Considering the film's sources are the two comic books Satrapi authored of the same name (Persepolis and Persepolis 2), it's a given that the film should adopt a fragmented, rapid-fire storytelling technique, as if each scene was plugged from the individual frames in the comic book. Satrapi's character - voiced by Gabrielle Lopes Benites as a child and Chiara Mastroianni (the daughter of Marcello) as a teen and young woman - guides the film via narration, and it takes the many excursions that her words entail, into dream, flashback, and fantasies. Sometimes the scenes are so anecdotal that they undermine the flow of the narrative as a whole, which favors shifting thoughts rather than wholly logical progression. Nonetheless, they are stitched together by Satrapi's consistent humanity. Her world-view, which takes on a hint of gentle rebellion, has been shaped by her intellectually independent role models: her loving mother and father, an Uncle Anoush she had never met until he was imprisoned, and her idiosyncratic grandmother, whom she lives with for a time. The first section of the film details Marjane's youth, which is probably the most dramatically diffuse. Like the bubbly child she is, and the Nike-wearing, punk-rocking adolescent she becomes, the narrative clamors with vibrancy but loses out on coherence.

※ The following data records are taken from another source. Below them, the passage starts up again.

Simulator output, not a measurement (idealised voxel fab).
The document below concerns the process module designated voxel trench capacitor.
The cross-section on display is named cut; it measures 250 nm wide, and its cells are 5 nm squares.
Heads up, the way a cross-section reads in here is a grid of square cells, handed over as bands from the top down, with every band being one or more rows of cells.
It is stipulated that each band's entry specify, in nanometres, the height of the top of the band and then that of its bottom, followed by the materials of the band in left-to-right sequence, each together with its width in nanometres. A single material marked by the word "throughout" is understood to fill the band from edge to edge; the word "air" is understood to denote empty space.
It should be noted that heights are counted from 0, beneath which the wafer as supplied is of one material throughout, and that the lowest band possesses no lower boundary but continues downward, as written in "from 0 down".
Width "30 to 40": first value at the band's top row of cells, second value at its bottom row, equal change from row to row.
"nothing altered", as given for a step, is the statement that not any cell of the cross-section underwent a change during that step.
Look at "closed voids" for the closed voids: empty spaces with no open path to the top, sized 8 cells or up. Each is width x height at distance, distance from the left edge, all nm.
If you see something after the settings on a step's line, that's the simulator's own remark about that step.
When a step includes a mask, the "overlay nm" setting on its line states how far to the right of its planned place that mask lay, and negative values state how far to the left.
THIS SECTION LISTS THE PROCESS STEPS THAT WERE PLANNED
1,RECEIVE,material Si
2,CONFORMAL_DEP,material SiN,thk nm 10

As Persepolis progresses and Marji is sent away by her parents in the interest of acquiring a better education, it also gains more assurance on the level of fluidity. She is confronted with the decadent culture and introduced to such previously unspoken taboos as smoking and alcohol, thrasher punk, and spontaneous dating. Each of her flings, from flimsily characterized artistic weirdos to booger-eating grotesques, is presented in a slapdash manner, emphasizing the roller-coaster ride of emotions experienced in Marjane due to the displacement from her beloved but flawed homeland and her caring family. It all ultimately leads to depression, which she unsatisfactorily discovers when her doctor tells her after she vomits up a black liquid from too many cigarettes. Marjane vows to straighten up and heads back to her native land as a way of doing so, only to find it is in a much more dire position than she could have ever imagined. This is where the film is most successful, in its juxtaposition of the childlike view of the revolution in her early days to the slap of reality she gets upon returning as a fully formed woman. Perhaps this is why Marjane's youth is told with an almost naive structure. It allows for the later sequences to mold to that of a matured woman's mind.







Enough talk about narrative, for Persepolis' most recognizable achievement is its beautiful visual language. Satrapi's comic books are known for their minimalistic line-drawing, which admittedly gains infinitely more expressiveness in its commitment to animation. The aesthetic fascinatingly combines this simplistic method for the faces and bodies of people with textured shading on objects in the background. Such a technique allows the bodies to stand out even when they are reduced to white eyes on black shadow figures, as if animal eyes peering out from behind bushes. The backgrounds are wonderfully descriptive and often times willfully expressionistic; for instance, a wall frequently becomes a blob of black with a patch of white in the middle, recalling the eerie domestic interiors of David Lynch's Eraserhead. Contrasting this straightforwardness are the instances of cartoonish dreams that Marjane has. In her youth, a majestic God cushioned between one-dimensional cloud formations guides her frustration during sleep, and she even travels the seven seas. Satrapi and Parronaud draw these images with great innocence and detail, giving them the look of paper thin layers that move in and out to convey depth.



This artistic acumen is ultimately able to punctuate the otherwise rambling narrative with poignancy. The images are also coupled perfectly with a rustic soundtrack tinged with French classical and jazzy pop ditties, or even in one bizarre, out-of-step instance, Marjane's rendition of "Eye of the Tiger" during her self-realization. Satrapi and Paronnaud evidently have a skill with the pairing of image and music alone to create emotion, proved when the characters walk through the Iranian streets and a lovely snow falls. Persepolis is able to sidestep the conventional coming-of-age drama where some particular contrivance elevates the character to maturity, instead achieving the feeling of an accumulation of life events that help to shape a person, particularly a person who has been through political and social upheaval but has never lost her values.